Hashimoto urges Sharif not to conduct nuclear tests
TOKYO, May 27 Kyodo - Prime Minister Ryutaro Hashimoto urged Pakistani Prime Minister Nawaz Sharif on Wednesday not to conduct nuclear testing to match nuclear tests by India in mid-May.
Hashimoto said he telephoned Sharif to renew Japan's request Pakistan exercise restraint and not carry out any nuclear tests. The call was prompted by news report saying Pakistan is ready to test.
Sharif was quoted as telling Hashimoto he is under enormous public pressure to test because the Pakistani people feel that while Japan and the United States may have taken severe action against India, much of the international community did not.
In a 30-minute conversation, Sharif was quoted as telling Hashimoto that India is taking ''an overbearing attitude'' toward Pakistan in their territorial dispute about Kashmir.
In an interview with Japan Broadcasting Corp. (NHK), Hashimoto said he told Sharif Japan is making efforts to ask other nations for their cooperation to seek restraint on India.
As part of such efforts, Hashimoto said Japan sent a senior Foreign Ministry official to the U.S.
Hashimoto said in the interview, ''We must have Pakistan feel (safe) because this is concerned with security.
''I told Sharif we will do our utmost and I ask you to try to get the Pakistani people's consensus (not to carry out tests) and exercise self-control.'' Hashimoto also called on Pakistan and other countries that have not signed the Nuclear Non-Proliferation Treaty and the Comprehensive Test Ban Treaty to change their positions and join global efforts to reduce and eliminate nuclear weapons.
After India's nuclear tests May 11 and 13, Pakistan declared it was prepared and determined to ''counter the Indian threat'' and to ''respond appropriately to any provocation.''
Hashimoto sent a special envoy to Pakistan early last week to urge Sharif not to test.
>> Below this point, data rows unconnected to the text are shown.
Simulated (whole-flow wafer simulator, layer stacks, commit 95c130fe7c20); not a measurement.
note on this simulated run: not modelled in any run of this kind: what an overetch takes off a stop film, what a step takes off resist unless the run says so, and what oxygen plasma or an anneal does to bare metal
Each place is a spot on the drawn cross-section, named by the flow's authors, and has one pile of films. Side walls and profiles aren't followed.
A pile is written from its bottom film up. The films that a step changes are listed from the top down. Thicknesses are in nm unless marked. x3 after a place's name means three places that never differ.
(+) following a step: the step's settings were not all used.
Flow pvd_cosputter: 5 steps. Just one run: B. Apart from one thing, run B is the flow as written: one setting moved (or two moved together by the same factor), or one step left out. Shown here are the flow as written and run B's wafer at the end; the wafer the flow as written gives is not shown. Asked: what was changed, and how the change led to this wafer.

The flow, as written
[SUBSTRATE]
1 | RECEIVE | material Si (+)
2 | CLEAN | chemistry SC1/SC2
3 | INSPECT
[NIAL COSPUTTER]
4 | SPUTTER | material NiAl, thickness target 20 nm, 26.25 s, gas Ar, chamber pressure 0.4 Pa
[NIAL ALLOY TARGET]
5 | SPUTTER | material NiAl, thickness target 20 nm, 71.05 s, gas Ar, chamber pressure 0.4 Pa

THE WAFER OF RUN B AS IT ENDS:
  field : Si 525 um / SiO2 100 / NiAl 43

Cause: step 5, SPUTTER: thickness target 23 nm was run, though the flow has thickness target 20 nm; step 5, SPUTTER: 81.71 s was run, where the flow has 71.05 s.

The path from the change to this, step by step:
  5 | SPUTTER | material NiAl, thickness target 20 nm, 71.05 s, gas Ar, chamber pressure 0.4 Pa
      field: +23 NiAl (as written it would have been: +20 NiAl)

In meetings with Pakistani government representatives, envoy Seiichiro Noboru, chief of the Cabinet Councilors' Office on External Affairs, hinted Japan could impose economic sanctions on Pakistan if it conducts tests, as it has already done on India.
Japan's sanctions against India include freezing new loans and aid, and shelving a plan to host a World Bank forum of donor nations to India on June 30 and July 1.